I recently received word that I’ve been awarded a travel grant from the Center for a Livable Future at the Johns Hopkins Bloomberg School of Public Health. Carl Taylor Grants provide funding for research or practice projects on topics relevant to the complex interrelationships among food production, diet, environment and public health.

I’ll be doing a reporting project that looks at whether the pawpaw, a delicious but little-known fruit native to the mid-Atlantic, has the potential to emerge as a more sustainable alternative to the banana and other tropical fruits on the American market. As part of the project, I’ll be creating a special pawpaw page on my website, posting interviews with pawpaw experts, and doing as much freelancing about the pawpaw as I can.  For now, here’s a brief excerpt from the grant proposal:

A little-noticed fruit tree called the pawpaw, which is native to the mid-Atlantic region and grows in 26 states across the eastern United States, has great but largely unrealized potential to offer Americans a local and sustainable alternative to bananas and other tropical fruit. The common pawpaw (asimina triloba), a small tree that grows in shady areas with well-drained soil, produces the largest indigenous edible fruit in North America. Pawpaw fruit, which looks similar to small mangos but has fleshy yellow interiors with the texture of custard, has an extremely sweet taste that is unique but has hints of banana, mango, and pineapple.

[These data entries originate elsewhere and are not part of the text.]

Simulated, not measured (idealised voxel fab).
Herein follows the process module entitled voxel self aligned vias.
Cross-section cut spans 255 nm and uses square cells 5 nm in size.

Pawpaw has a rich but largely forgotten place in the culinary history of the United States. Prior to the arrival of Europeans, many Native American tribes used to forage for wild pawpaw and made the fruit a regular part of their diets. Lewis and Clark wrote that pawpaw saved their expedition in 1810 when food supplies ran dangerously low.  And prior to the 1920s when the banana became a cheap and ubiquitous option on the American market,  Americans across wide swaths of the eastern United States used to eat wild pawpaw in the fall.  There’s even a popular children’s song about pawpaw that is still sung frequently today.